Real UN reform must strengthen the global organization's ability to carry out the complicated jobs assigned to it in an increasingly divided world.
That kind of reform relies on its members - especially the most powerful - to meet their commitments. The United States owes $1.5 billion in overdue assessments, and that debt is the main reason the organization is forced constantly to borrow against peacekeeping funds and juggle overdrawn budget lines between agencies.
However constant the refrain, the problem is not that of a bloated bureaucracy. The UN's total worldwide staff of 51,000 numbers substantially fewer than the employees of the state of New Mexico (population 1.6 million). As the late UN senior adviser Erskine Childers delighted in pointing out, its $11 billion annual budget just about matches what Americans spend every year on beauty parlors and health clubs.
HISTORICALLY, the US stopped paying dues long before Congress decided that it didn't like former Secretary-General Boutros Boutros-Ghali. In 1985, the Reagan administration accepted the Heritage Foundation's advice and refused to pay its 25 percent of the UN budget, which it is responsible for under international law.

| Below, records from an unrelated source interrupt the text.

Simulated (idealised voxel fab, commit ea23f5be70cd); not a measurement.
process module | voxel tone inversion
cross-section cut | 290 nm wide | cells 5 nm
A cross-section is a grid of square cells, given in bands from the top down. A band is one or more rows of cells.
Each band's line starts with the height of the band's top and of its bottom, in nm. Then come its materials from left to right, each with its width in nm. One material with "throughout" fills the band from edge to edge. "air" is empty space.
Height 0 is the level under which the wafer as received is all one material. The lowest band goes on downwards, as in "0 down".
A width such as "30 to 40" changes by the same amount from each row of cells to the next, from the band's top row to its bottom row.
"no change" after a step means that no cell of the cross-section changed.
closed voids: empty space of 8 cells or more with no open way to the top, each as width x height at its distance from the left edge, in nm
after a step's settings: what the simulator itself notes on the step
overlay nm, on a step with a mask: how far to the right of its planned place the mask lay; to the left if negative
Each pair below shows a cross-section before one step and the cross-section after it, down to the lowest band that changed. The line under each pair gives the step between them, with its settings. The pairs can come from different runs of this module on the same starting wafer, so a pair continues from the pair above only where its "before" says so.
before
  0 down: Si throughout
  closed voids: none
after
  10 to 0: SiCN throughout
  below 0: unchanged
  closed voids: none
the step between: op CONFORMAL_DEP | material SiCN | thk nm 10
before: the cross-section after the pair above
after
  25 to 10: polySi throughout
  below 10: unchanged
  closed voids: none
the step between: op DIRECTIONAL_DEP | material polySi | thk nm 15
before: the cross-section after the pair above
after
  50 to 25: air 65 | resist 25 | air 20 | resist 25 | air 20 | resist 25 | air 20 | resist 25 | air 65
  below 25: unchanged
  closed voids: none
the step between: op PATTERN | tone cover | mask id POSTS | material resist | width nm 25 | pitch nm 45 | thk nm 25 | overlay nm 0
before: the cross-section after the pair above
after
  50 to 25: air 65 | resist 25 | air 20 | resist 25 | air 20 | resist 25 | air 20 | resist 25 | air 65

Holding the organization hostage to US-dictated "reforms," the theory went, would bring the UN to heel. And the plan worked. US power at the UN increased. But the UN paid the price. Its work was undermined around the world.
The anti-UN argument of some would-be reformers identifies as "less necessary" those UN agencies that serve the needs of impoverished countries struggling to break free of the crippling legacy of colonialism and to level the unfair economic playing field on which they found themselves. These agencies usually include the UN Conference on Trade and Development, the UN Research Institute for Social Development, the UN Industrial Development Organization (UNIDO), and sometimes even the UN Development Program. All are dismissed as duplicative and ineffective.
Supporters of the new World Trade Organization go further, pointing to it as a reason for the other agencies becoming obsolete, since the WTO also deals with trade and industry. The problem is the WTO was created to reflect the interests of the wealthiest industrial countries.
UN "reforms" and its financial crisis, driven by Washington's unpaid dues, have hit those development agencies hard. To cite just one instance, UNIDO's Technical Cooperation Projects, the backbone of its mandate to assist developing countries with access to industrial technology and electricity generation, were cut by almost one-third, from $159 million in 1989 to only $106 million by 1994.
The World Peace Foundation, for one, has dismissed the vital work of the UN Relief and Works Agency (UNRWA), which has provided basic food, education, and housing for Palestinians made refugees since 1948, because "Palestinians now have their own Authority." But in fact, that new Authority has no access to the financial resources needed to feed, educate, or house its people.
Since the Authority's creation in 1993, Palestinian unemployment and poverty has skyrocketed, and more Palestinians, not fewer, are looking to UNRWA for help. Still, many donor nations have accepted the assessment that UNRWA is no longer needed, and the agency's budget has been slashed. As a result, it is unable to meet the new demand.
The new secretary-general of the UN has a hard task ahead. Whether he meets Washington's demands for slash-and-burn budget cuts, Kofi Annan has no guarantee that the world's sole superpower will feel any responsibility to pay its debt to the organization.
Despite propaganda to the contrary, the much-maligned Boutros-Ghali was already doing everything the White House demanded. During Boutros-Ghali's five-year term he imposed every budget cut (his was the first zero-growth UN budget in history), every lay-off (he cut UN headquarters staff by more than 1,000 people), and every chop-off-the-agencies campaign (he eliminated the UN's Center on Transnational Corporations as one of his first actions) that Washington wanted.
But it was not enough to generate overdue US assessments or protect his job. We should aim for a better, stronger UN, not a corporate-style downsized body paying attention only to its bottom line. Washington should begin the new year with a commitment to reform its own deadbeat ways and pay its dues.
* Phyllis Bennis is a fellow in UN affairs at the Institute for Policy Studies, and author of "Calling the Shots: How Washington Dominates Today's UN."